OSSEC event loss troubleshooting

There is a general consensus that OSSEC will lose events in the event that the main OSSEC server goes offline for whatever reason ( [1] , [2] ) – be it the service is stopped, a network disconnection, or anything in between. However, there doesn’t seem to be much information on when exactly even loss can occur, for how long, and how the OSSEC agent recovers. In this article we explore some troubleshooting steps taken in order to answer the these questions.

Test Environment:

Windows Server 2012, installed as a VMWare Guest.
VMWare ESX v5
Alienvault All-in-one (commercial, not OSSIM) acting as OSSEC server

The OSSEC agent was deployed to the windows server using the AlienVault GUI, and the agent confirmed to be active:

The OSSEC server was placed in debug logging mode (using the <logall> global directive [3] ) . Next, we tested if application event logs were being sent from the agent to the server. On the client, which is the windows server 2012 VM, we do the following:

The above screenshot shows using the “eventcreate” command to generate two application logs:

before disconnecting 1

before disconnecting 2

We then confirmed that these were being received by the OSSEC server as expected:

Of note in the screenshot above is that the “logall” directive of OSSIM logs to the /var/ossec/logs/archives/archives.log path.
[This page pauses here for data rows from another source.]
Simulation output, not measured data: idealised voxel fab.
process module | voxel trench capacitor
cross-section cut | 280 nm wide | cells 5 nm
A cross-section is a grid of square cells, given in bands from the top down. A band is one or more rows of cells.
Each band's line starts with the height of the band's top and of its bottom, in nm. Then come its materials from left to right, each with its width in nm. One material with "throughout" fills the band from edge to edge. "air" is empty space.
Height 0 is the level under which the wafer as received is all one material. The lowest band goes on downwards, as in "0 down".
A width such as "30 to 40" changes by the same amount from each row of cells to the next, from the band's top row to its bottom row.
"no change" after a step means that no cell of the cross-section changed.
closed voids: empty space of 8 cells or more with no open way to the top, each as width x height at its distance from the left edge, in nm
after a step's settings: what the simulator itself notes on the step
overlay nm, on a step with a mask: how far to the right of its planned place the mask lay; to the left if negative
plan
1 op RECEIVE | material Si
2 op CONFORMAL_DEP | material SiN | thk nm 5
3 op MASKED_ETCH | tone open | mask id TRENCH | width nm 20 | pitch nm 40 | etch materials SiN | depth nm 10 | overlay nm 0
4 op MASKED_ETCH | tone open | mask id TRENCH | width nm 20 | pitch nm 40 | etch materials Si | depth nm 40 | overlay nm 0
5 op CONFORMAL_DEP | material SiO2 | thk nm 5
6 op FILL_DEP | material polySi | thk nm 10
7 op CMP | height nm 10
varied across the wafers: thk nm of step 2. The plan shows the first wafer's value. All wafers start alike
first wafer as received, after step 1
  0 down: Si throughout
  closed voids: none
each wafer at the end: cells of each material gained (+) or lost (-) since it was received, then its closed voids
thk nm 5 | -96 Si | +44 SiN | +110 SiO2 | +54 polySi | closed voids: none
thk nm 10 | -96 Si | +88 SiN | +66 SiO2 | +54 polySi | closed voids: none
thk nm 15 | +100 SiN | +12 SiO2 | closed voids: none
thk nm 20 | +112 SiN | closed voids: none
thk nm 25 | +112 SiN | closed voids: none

Now we disconnect the NIC card from the VM as shown below:

This simulated a general network failure, as shown by the ping results below. Immediately after, we generate a further three application logs (after disconnecting 1, after disconnecting 2, after disconnecting 3):

These events never make it through to the OSSEC server. However, if we wait for 240 seconds – the configured timeout value – we now see in the OSSEC agent logs:

So now we generate a further three more application events:

these being after 240 seconds 1, after 240 seconds 2 and after 204 seconds 3. For now, these still do not appear in the OSSEC server since the NIC card is still disconnected.

We proceed to enable the NIC card and connecting it again as shown before. We also generate some application events, after reconnect 1, after reconnect 2, after reconnect 3, and monitor the OSSEC server logs, and we see the logs being sent to the server after a few seconds, correctly timestamped, with no intervention or restarting from our end:

So in conclusion, caching does occur, but only if one waits for the 240 seconds to elapse. Events during those 240 seconds will be lost. One should note that this 240 seconds is configurable from the OSSEC agent via the <time-reconnect> directive, shown below:

One can of course reduce the values of notify_time and time_reconnect. In the source code for the OSSEC agent, the default time_reconnect value is set to three times (3x) the notify_time value, which is a sane default in my opinion. There’s a trade-off here between performance and reliability, since OSSEC is UDP based, the only way of knowing if the OSSEC server is offline is for the agent to send periodic keepalives (notifications). Setting notify_time too low means more network traffic and processing on the OSSEC agents and server, but less logs lost in the event of a disconnection.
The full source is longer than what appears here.